The Financial Conduct Authority (FCA) updates its website with the monthly sums paid out by the banks for mis-sold payment protection insurance. Since 2011, the amount repaid to customers is close to a staggering £30 billion. With no data released yet of repayments made in 2018, the first wave of repayments is likely to take the amount comfortably over the £30 billion threshold.
The past three months of 2017 showed a noticeable increase in the amount repaid to customers — perhaps an indication that more people are finally being convinced to take action with a deadline looming. The deadline for consumers to make PPI claim has been set by the FCA for 29th August 2019. To reclaim PPI before that date, consumers can contact the bank directly, or use a PPI claims company to assist them throughout the process.
The cut-off date has been imposed to encourage people to make a claim, or at least find out if they can, rather than put it off. To promote the deadline, the FCA hired Arnold Schwarzenegger to use in the advertising campaign, which has been funded by the banks involved in the mis-selling scandal.
With just over a year left to reclaim PPI, the banks are braced for handing out even more cash to customers. Lloyds Banking Group has suffered the most by shelling out over £18 billion for the mis-sold insurance. The bank is expecting 15,000 PPI claims a week before the cut-off date, though Lloyds isn’t the only bank that keeps having to up its PPI provisions pot. RBS, Barclays and HSBC are all still setting aside further amounts of money for PPI claims.
But, as the banks prepare to pay out more money, they are not the only party in the PPI scandal under heavy scrutiny. Speculation is currently surrounding the Financial Ombudsman (FOS) and how they handle PPI claims.
The FOS Handling Claims
Earlier this year, Channel 4’s Dispatches programme discovered that employees at the FOS believed they weren’t trained well and felt pressured to fill certain quotas. This often meant that PPI claims weren’t fairly resolved — which is the entire role of the FOS. It doesn’t appear to be just an in-house problem, either. Based on reviews, consumers are feeling unhappy with the service they are receiving.

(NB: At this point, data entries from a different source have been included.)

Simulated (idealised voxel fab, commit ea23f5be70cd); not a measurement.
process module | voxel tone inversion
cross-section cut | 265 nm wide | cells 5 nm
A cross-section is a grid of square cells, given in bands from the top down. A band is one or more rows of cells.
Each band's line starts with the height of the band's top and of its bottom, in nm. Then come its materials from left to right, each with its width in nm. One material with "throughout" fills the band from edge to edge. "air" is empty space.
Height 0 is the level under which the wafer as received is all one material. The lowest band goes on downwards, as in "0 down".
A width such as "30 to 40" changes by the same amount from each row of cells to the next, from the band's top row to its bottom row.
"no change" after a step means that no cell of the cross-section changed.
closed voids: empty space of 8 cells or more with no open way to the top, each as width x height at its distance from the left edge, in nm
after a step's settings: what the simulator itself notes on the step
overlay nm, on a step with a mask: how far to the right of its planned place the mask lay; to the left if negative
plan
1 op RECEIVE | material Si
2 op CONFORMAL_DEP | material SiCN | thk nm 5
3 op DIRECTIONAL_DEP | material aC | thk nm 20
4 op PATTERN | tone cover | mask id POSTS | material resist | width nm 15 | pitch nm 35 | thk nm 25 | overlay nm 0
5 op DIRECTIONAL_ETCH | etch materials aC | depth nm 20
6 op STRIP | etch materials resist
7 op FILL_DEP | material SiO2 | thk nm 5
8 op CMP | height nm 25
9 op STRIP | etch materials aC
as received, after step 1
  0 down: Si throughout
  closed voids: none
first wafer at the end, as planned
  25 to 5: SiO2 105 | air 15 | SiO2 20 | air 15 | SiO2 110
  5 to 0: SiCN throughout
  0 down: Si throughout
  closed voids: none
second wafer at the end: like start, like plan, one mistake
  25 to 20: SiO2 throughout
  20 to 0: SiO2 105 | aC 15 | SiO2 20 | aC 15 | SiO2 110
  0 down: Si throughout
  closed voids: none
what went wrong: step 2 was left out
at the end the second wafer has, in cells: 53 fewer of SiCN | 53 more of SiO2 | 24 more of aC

The FOS will undertake a review of the concerns raised. However, many people who referred their claim to the FOS are now feeling dubious and let down. Unfortunately, it’s unlikely that any cases will be re-opened unless new evidence is available for each case.
What Will Happen After the Deadline?
After August 2019, the banks won’t automatically be free of PPI claims. It will take a number of months to finish resolving all the claims that were in progress before the deadline arrived. The FOS still has a backlog of claims which could take two years to resolve, meaning the banks will still be paying out more money for a while yet. Of course, even more people are expected to reclaim PPI as the 2019 deadline encroaches nearer, so expect the debacle to rumble on for a little while longer.
The PPI deadline won’t stop people from making claims against the bank. In fact, many customers are still making claims for other products, such as packaged bank accounts and mis-sold mortgages. There is concern that PPI will simply be replaced; some believe that GDPR will be the “new PPI”. PPI claims companies may turn their business to other forms of compensation for customers.
Some predict that after the PPI deadline, there could be a slump in consumer spending. With many consumers having received thousands of pounds in compensation, the impact has been positive on the economy. But, without the extra cash boost, people might be more wary of how much they spend.